Friday, August 12, 2022

Baltimore's Ron Barlow obituary - EC fan and publisher (updated)

Photo: Ron Barlow & Bernie Wrightson c. 1974

by Joel Pollack

R.I.P. Ron Barlow (1949-2022).

Ron commissioned and published Bernie Wrightson's Badtime Stories, the first deluxe comic fanzine devoted to a single artist.

Ron worked as an editor at Woody Gelman's Nostalgia Press, where he edited hardcover reprints of classic comic strips including the finest Alex Raymond Flash Gordon strips. It was at Nostalgia Press that Ron edited EC: Horror Comics of the 1950s.
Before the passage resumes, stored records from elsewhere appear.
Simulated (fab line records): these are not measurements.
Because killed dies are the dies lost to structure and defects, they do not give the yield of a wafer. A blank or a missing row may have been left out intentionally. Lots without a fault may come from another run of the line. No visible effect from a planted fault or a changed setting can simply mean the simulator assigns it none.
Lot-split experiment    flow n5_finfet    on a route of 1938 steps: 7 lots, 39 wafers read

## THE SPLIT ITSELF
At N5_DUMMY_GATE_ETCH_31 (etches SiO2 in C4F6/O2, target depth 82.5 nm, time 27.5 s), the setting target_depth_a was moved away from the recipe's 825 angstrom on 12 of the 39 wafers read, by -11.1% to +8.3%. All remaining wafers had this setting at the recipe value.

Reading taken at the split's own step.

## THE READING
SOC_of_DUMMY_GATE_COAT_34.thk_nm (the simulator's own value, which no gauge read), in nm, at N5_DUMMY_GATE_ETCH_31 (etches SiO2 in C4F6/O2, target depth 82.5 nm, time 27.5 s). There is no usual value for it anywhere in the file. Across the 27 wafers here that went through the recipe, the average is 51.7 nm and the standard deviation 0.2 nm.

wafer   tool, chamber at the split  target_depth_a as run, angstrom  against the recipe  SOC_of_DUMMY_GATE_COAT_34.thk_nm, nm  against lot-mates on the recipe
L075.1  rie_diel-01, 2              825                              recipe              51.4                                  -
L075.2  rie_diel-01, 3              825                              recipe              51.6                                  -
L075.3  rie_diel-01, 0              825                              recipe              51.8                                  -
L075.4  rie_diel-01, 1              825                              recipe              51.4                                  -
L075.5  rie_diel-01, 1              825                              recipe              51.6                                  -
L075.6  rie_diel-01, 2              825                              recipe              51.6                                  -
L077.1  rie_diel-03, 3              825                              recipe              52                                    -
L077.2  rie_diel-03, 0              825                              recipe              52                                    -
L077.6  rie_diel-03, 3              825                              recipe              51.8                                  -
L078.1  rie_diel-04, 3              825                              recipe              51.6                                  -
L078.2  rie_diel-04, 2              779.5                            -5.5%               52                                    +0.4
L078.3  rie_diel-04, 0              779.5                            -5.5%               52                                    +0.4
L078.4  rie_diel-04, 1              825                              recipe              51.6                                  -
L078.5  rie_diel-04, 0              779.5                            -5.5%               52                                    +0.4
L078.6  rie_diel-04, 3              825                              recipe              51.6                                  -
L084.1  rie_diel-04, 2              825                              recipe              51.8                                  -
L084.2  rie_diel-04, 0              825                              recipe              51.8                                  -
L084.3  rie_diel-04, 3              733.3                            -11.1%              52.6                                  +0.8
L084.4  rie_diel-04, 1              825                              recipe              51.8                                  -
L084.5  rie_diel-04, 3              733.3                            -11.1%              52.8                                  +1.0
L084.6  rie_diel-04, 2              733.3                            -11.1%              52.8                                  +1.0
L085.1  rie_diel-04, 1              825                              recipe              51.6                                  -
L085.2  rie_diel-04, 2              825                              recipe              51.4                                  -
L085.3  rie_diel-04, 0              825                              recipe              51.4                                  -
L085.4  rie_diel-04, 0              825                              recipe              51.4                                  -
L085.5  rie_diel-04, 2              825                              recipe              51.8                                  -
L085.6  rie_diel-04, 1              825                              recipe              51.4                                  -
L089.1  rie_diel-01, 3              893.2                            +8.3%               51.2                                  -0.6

Ron and his partner, Bruce Hershenson, published the earliest full-color EC reprints, under the East Coast Comix imprint.

In 1972 , Ron and Bruce staged the first and only EC Comics convention, attended by most of the EC staff. For that convention, they published EC Lives, a collection of articles about EC Comics written by EC creators.

Ron was active in Star Trek fandom, and owned and operated the Federation Trading Post in Manhattan c. 1973.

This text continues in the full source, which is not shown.